Pankaj Mishra: I was trying to respond to the two moral and intellectual calamities that confronted us in the days after October 7. The first consisted of very deliberate killings and destruction in Gaza by Israel in the name of self-defense. The second was the attempt by the country’s supporters in the West, journalists as well as politicians and businessmen, to conceal the very obvious facts of not only the Israeli onslaught but also the very long history of its occupation of Palestinian territories, its relentless expansion into the West Bank, its destruction of non-violent Palestinian movements, and its bankrolling of Hamas. As an individual writer, there is not much you can do against such shameful acts of suppression, omission, and evasion, many of them committed by your own journalistic colleagues except try to raise your own voice somewhere, and the essay I wrote for the London Review of Books was an attempt to say the kind of things that had been deemed taboo, and were being severely punished, in the Western public sphere. The book aims to go further, to examine the ways in which the public memory of the Shoah was created in Israel, Germany, and the United States, and deployed as justification for Israel’s violent expansionism, how memory cultures have become important in our societies, and why Gaza signifies the kind of extensive moral and political breakdown that we may not recover from in our lifetime.
MY: In one passage, you quote George Orwell, who wrote in 1945 that Palestine was “a color issue,” before saying this is also how Mohandas Gandhi saw the situation there at the time. Evidently, this is a view you share. Can you explain how and why this fits into your broader interpretation of the conflict in Gaza, and what its implications are?

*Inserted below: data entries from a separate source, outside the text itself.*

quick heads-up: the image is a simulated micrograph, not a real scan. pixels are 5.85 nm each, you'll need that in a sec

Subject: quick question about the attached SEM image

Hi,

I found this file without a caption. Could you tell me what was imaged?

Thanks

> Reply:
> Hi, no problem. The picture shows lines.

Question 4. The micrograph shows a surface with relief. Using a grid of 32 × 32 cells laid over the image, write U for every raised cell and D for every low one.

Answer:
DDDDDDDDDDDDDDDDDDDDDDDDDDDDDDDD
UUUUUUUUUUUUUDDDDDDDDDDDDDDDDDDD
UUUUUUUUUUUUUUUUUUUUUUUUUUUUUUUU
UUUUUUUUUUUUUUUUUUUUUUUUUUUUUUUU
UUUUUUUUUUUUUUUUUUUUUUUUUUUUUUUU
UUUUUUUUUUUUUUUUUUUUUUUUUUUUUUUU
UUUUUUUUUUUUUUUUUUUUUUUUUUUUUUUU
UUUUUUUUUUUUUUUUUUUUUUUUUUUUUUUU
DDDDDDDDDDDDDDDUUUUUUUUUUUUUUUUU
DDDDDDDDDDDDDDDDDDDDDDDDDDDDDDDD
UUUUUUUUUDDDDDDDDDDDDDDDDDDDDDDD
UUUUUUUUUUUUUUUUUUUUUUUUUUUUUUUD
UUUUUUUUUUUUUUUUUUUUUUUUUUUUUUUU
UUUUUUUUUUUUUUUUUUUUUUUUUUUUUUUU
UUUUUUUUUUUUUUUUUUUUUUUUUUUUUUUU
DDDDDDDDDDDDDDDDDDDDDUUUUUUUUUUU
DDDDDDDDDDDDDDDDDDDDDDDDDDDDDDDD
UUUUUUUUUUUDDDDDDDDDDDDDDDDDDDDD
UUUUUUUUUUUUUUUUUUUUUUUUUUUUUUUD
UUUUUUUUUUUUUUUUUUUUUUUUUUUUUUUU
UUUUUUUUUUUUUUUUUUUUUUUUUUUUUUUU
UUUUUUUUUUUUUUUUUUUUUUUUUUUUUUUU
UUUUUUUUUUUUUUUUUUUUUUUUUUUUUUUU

PM: Palestine was a color issue right from the time European Zionists made a strong claim to it with the help of British imperialists. People like Gandhi were sympathetic to Zionism, but were very wary of the Zionist attempt to establish a state through British bayonets, as he put it. This is obviously because Gandhi and many other Asian and African leaders were fighting their own battles against European white supremacists. Decades later, Nelson Mandela and Desmond Tutu made the same argument when Israel became a close ally of the apartheid regime in South Africa. It is very clear today that South Africa leads, at great damage to its economic interests, the international opposition to Israel’s far-right regime and receives reflexive support from many countries around the world that have suffered from racism and imperialism. And now, with an explicitly white supremacist regime installed in the United States, and its allies surging in Europe, all of them united in their opposition to dark-skinned immigrants, and fear and loathing of China, Palestine could emerge as a color issue even more than before.
MY: One of the points that comes across in your book is that the state of Israel was established in Palestine at the very moment when European colonial powers were being challenged by their subject peoples. In other words, Palestinian self-determination was sacrificed at the altar of Jewish self-determination, at a time when throughout the world many colonized peoples were seeking freedom. But you also make the point that the Jews, because of the great suffering they endured, were perhaps entitled to seek security in a state of their own. How has the West played into such complex dynamics?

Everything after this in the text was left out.